The Spellings Commission Report and the Collegiate Learning Assessment

Richard Shavelson

Take Aways

  • The CLA follows the criterion-sampling approach by defining a domain of real-world tasks that are holistic and drawn from life situations. There are no multiple-choice items in the assessment; indeed, life does not present itself as a set of alternatives with only one correct course of action.
  • The CLA contrasts with traditional learning assessments, for which practicing isolated skills and learning strategies may lead to higher scores but is unlikely to generalize to a broad, complex domain.
  • The CLA solves the problems of time, cost, and scoring by capitalizing on Internet, computer, and statistical-sampling technologies.
  • The CLA position is quite clear: High-stakes use of learning assessments corrupts the very thing it is intended to improve—teaching and learning.
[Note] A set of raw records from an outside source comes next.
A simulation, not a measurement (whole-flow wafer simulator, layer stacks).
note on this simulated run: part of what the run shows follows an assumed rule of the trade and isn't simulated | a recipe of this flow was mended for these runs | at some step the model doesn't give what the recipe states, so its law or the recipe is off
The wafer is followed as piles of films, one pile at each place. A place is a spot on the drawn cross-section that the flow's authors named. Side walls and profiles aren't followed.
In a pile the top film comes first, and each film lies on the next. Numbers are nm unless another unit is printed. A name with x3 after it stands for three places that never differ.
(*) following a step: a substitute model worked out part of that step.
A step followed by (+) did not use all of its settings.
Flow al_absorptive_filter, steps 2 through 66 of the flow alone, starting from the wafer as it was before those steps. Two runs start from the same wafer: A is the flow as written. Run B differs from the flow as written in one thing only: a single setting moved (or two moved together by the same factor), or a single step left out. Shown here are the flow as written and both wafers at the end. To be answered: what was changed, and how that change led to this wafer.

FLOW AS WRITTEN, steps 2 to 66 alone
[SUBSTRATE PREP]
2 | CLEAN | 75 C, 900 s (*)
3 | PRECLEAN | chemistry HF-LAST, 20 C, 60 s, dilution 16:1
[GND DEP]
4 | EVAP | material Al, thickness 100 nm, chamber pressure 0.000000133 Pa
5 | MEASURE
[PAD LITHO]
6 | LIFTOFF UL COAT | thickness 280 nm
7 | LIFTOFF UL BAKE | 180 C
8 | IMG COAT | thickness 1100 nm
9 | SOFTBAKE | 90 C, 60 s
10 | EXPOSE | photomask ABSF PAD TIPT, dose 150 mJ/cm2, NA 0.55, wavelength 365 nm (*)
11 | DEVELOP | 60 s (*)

In its 2006 report, the Spellings Commission exhorted higher education institutions to measure their effectiveness by gathering quality data to assess student learning. The commission specifically identified the Collegiate Learning Assessment (CLA) and the Measure of Academic Proficiency and Progress (MAPP) as viable instruments for gathering such data. Since the release of the report, the commission’s chair, Charles Miller, and a number of higher education associations have focused considerable attention on the CLA. Likewise, the number of colleges and universities using the CLA has more than doubled during the past year or so. Richard Shavelson, Margaret Jack Professor of Education and professor of psychology at Stanford University and director of the Stanford Education Assessment Laboratory, is one of the key developers of the CLA. He describes the CLA—noting that it is unlike other assessments of undergraduates’ learning, which are primarily multiple-choice tests—and discusses its role in the larger context of assessment and accountability.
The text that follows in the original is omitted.